Early in the 19th Century, Pope Pius VII decided to clean up bits of Rome. In particular, he took exception to the squalid nature of the Piazza della Rotondo. In a modest way, his ambition can still be seen today. Opposite the Pantheon, there's a plaque on the wall carrying a Latin inscription. Translated, it says that, by means of "demolition", Pius was to rid the square of its "disliked ugliness". He particularly objected to the "ignoble" shops and restaurants which ruined the Pantheon's surroundings. He ordered, instead, the creation of a pleasant open space.
His problem, of course, was that the Pantheon is one of the most remarkable buildings in a truly remarkable city. Remarkable buildings, in turn, attract hangers-on, leading to the "disliked ugliness" which met with the Pope's disapproval. The hangers-on are, in turn, examples of market failure. They spoil the view, yet don't really have to pay anyone compensation. They can offer inferior products because, on a hot day, the tourist can't be bothered to stray too far from the main sites in search of a cold drink or a slice of pizza. And some of them – notably the tat-selling street-hawkers who are a feature common to many of the world's major tourist attractions – are simply a downright nuisance.
So why do these hangers-on still exist? The answer, of course, is that it's terribly difficult to regulate markets successfully. Pope Pius VII, God's representative on earth, certainly failed in his mission. Directly below the plaque commemorating his attempt at an urban clean-up, there's now a branch of McDonald's.
I mention all this because the world's politicians and policymakers – most of whom, I assume, do not have a direct link to the Almighty – are having to come to grips with market failures. The credit crunch is, in itself, a market failure. The earlier lending boom was a market failure. And the likely effects – collapsing housing markets, imploding banks and rising unemployment – can also be regarded as market failures.
The key difficulty lies in knowing precisely how to react to these failures. In the case of Pope Pius VII, moral suasion clearly had little lasting effect. Despite his holy exhortations, the Piazza della Rotondo is still surrounded by the ignoble. Our latest crop of policymakers has merely followed in the Papal footsteps. For much of this decade, central bankers and assorted international agencies warned of the dangers associated with excessive lending. Despite their warnings, however, excessive lending continued unabated, driving house prices and household debt in some countries up to extraordinary levels. Moral suasion, on its own, is typically not good public policy.
For some, the financial equivalents of the sellers of cheap tat in the Piazza are the banks, who sold bundles of poor quality loans to unsuspecting investors. This is certainly a key part of the story. In the old days, banks could lend only to the degree that their deposits allowed them to do so. In modern financial systems, however, bank lending is no longer constrained by deposit growth. Banks can, instead, raise funds through securitisation, whereby they package loans up into bundles and sell them on to other investors. In this model, the limit on bank lending is not provided by deposits but, instead, by the willingness of others to invest in asset-backed securities and their various derivatives.

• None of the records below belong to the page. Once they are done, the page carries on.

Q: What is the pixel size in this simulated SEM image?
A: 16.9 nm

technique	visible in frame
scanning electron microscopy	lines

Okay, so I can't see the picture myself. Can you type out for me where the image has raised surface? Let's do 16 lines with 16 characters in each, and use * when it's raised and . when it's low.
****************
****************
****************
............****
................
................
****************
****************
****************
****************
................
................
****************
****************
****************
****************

Until last summer, this was a very profitable business, helping to explain the increasingly lax lending standards which came to characterise the housing markets in the US and the UK. To guard against over-exuberance in this area, policymakers are now suggesting that banks should be required to hold higher reserves and that, meanwhile, there should be a very careful review of employee compensation (the upside for traders can be huge but the downside may be rather limited, thereby encouraging excessive speculation).
This approach, however, assumes that the banks are staffed only with vultures all-too-happy to pick over the carcass of a failed economy. The banks themselves, though, are at the epicentre of this latest financial earthquake and are not enjoying the experience one bit so it's not entirely clear that the institutions themselves are the only ones to blame.
The complication with the banks is, of course, that they make profits for their shareholders but equally provide benefits for society as a whole (it's difficult for any economy to function without a credit system). Thus, when they fail, there's typically a need to bail them out. It would surely have been wrong, for example, to allow the customers of Northern Rock to have lost their deposits through no fault of their own. Bail-outs, though, can protect precisely those people who took stupid risks in the first place, thereby encouraging even more risk-taking in the fut-ure. To deal with this moral hazard problem, regulators may insist that banks have to hold more funds in their reserves.
What, though, does this mean? The Basel II guidance, which provides the latest regulatory thinking, states that "a significant innovation of the revised Framework is the greater use of assessments of risk provided by banks' internal systems as inputs to capital calculations". That's all very well, but is hardly a cure for the kinds of market failures we've been seeing recently. Banks, after all, are being brought down by the actions of others. In these cases, counterparty risk (or, put another way, a loss of trust), not the size of reserves, is the issue at hand. Moreover, risk assessments themselves are prone to error. Financial innovation is generally a good thing, but makes risk a lot more difficult to gauge, as the ratings agencies now know at a significant cost to their reputations. Too often, regulators confuse risk with liquidity.
Underneath all these issues, though, is what I've for a long time called the "hunt for yield". As life expectancy has risen, the gap between official retirement age and a meeting with the Grim Reaper has gradually got larger. All of us have to think harder about how, precisely, we're going to fund our ever-lengthening dot-age. At the same time, though, many of us seemed to be hooked on credit, wanting to consume more and more today. These competing pressures can only be reconciled if the assets we invest in offer ever-higher returns. And thus we've been living in an age where each new financial innovation is greeted with the enthusiasm once reserved for the alchemist.
New regulations have to deal directly with this issue. It's all very well offering moral suasion or controlling the activities of banks but unless something is also done about the hunt for yield, unscrupulous salesmen will continue to flourish in the ever-more-complicated world of financial innovation.
Regulators and policymakers need to understand this basic truth. That means better financial education for the masses and, whether we like it or not, a progressive increase in the age of retirement. If regulators and policymakers fail to deliver in these areas, we'll simply end up with more bubbles, more false hopes and, ultimately, more impoverishment. Pope Pius presumably ended up in heaven. For those who've been hunting for yield, it's more likely to be an old age in financial purgatory.